Yukon Region Flow Frequency Analysis

Earlier this year, NHC completed a comprehensive Flow Frequency Analysis study for the Yukon Government. The study’s objective was to develop an updated methodology for estimating the magnitude of peak flows across the Yukon to support the design and assessment of transportation infrastructure, water crossings, conveyance structures, and other water resource projects.

Flow frequency analyses are often completed using measured data at “gauged” locations. For example, if a 1 in 200 year flood event is required to be calculated on the Yukon River to support the design of a bridge crossing, data are available at a number of locations along that river with which statistical return periods can be calculated. However, a key challenge in the Yukon is that streamflow records are generally sparse, or altogether unavailable at many locations. In the absence of observed records, NHC developed regionalization methods which can be used to estimate peak flows at ungauged locations.
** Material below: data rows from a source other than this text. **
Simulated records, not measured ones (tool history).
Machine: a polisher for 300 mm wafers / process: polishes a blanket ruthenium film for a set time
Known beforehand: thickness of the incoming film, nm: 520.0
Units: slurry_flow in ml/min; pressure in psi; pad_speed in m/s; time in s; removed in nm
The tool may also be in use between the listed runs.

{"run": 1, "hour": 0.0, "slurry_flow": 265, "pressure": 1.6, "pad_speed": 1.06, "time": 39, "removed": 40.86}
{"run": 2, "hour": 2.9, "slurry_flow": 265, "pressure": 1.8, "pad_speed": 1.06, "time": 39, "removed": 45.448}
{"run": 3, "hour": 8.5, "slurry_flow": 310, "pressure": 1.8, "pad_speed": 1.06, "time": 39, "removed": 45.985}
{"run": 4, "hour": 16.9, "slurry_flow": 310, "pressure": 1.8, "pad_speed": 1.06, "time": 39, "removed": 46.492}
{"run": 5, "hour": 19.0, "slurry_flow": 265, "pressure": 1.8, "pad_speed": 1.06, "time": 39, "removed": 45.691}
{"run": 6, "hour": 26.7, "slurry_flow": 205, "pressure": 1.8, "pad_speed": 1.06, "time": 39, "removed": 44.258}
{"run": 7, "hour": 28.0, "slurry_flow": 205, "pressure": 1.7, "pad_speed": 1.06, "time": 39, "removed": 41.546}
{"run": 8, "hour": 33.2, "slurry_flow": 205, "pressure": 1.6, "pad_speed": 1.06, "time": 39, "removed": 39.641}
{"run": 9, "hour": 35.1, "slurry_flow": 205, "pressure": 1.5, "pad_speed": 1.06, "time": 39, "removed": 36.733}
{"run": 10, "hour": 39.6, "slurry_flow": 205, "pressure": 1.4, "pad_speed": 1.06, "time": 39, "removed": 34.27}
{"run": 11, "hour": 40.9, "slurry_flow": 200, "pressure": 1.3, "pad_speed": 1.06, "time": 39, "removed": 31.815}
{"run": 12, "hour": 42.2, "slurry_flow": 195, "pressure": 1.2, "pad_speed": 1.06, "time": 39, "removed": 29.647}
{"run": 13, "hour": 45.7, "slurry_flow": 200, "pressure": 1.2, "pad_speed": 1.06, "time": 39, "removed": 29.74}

NHC first compiled available flow data from the Water Survey of Canada, the United States Geological Survey, and the Yukon Government Water Resources Branch. Gaps in the streamflow records were infilled where feasible, and flood frequency estimates were calculated for more than 250 gauges. Six primary peak flow regions were then established for the study area and regional regression equations for each region were developed using explanatory basin characteristics, including physical and climatic variables. A method for understanding potential climate change impacts was also outlined. The outcome of this project was a comprehensive methodology to estimate daily and instantaneous peak flows for both gauged and ungauged sites, along with the uncertainty of the estimates. NHC also developed an Excel-based tool that allows users to apply the developed frequency analysis and provided guidance on limits to future applicability of peak flow frequency analyses and regional equations due to the projected effects of climate change.